Machine Learning models to predict next day trend in the SP500
The main notebook is ML_SP500_Binary_Classification.ipynb
In this step, data is retrieved from multiple sources, including S&P500, macro-factors such as gold price, oil price, yield price, Nasdaq, Dow Jones, VIX, and FRED data such as GDP, consumer price index, personal consumption expenditures, and industrial production. Additionally, quantitative methods such as MACD and RSI are used to analyze the data. Quality checks are performed to ensure data consistency, and the data is saved for future use.
In this step, the problem is transformed into a binary classification problem where the next day movement is predicted as either up or down.
In this step, various machine learning models are implemented to predict the next day movement. The models include Naive Bayes, Logistic Regression, K-nearest Neighbours, Support Vector Machine, Decision Tree Classifier, Bagging Decision Tree, Boosting Decision Tree, Random Forest, and Voting Classifier. The performance of each model is compared against the buy and hold (BH) strategy, where the stock is held for a long time and the performance is measured against this baseline.
In this step, the performance of each model is compared against the BH strategy. The performance of each model is evaluated using various performance metrics such as accuracy, precision, recall, and F1-score.

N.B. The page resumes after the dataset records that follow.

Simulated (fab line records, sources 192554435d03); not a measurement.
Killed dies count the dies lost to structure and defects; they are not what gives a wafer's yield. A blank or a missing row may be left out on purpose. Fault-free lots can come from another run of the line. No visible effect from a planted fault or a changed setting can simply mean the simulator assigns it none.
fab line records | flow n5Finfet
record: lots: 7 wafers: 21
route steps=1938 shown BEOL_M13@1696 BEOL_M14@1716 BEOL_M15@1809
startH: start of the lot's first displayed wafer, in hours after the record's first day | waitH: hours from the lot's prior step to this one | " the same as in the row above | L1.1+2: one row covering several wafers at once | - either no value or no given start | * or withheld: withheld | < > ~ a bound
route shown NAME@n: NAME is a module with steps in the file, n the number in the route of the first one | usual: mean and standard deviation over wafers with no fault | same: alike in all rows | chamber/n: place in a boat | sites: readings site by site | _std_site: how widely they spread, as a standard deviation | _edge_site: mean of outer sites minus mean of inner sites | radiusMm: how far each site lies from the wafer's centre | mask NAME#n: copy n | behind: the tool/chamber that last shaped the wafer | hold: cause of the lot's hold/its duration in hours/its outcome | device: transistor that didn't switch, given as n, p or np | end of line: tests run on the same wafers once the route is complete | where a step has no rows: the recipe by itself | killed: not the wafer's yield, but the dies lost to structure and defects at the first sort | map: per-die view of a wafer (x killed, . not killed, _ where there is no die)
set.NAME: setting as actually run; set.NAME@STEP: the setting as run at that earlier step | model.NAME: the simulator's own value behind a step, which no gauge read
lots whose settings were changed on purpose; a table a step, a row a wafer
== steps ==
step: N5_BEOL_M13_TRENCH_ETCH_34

Annexes: Two annexes are included where the performance of the Ensemble Voting Classifier (EVC) is saved and the notebook simulation is saved for future use.
Overall, this project involves data aggregation, transformation, and machine learning to predict the next day movement in the stock market. The performance of the models is compared against the buy and hold strategy, which serves as a baseline for comparison.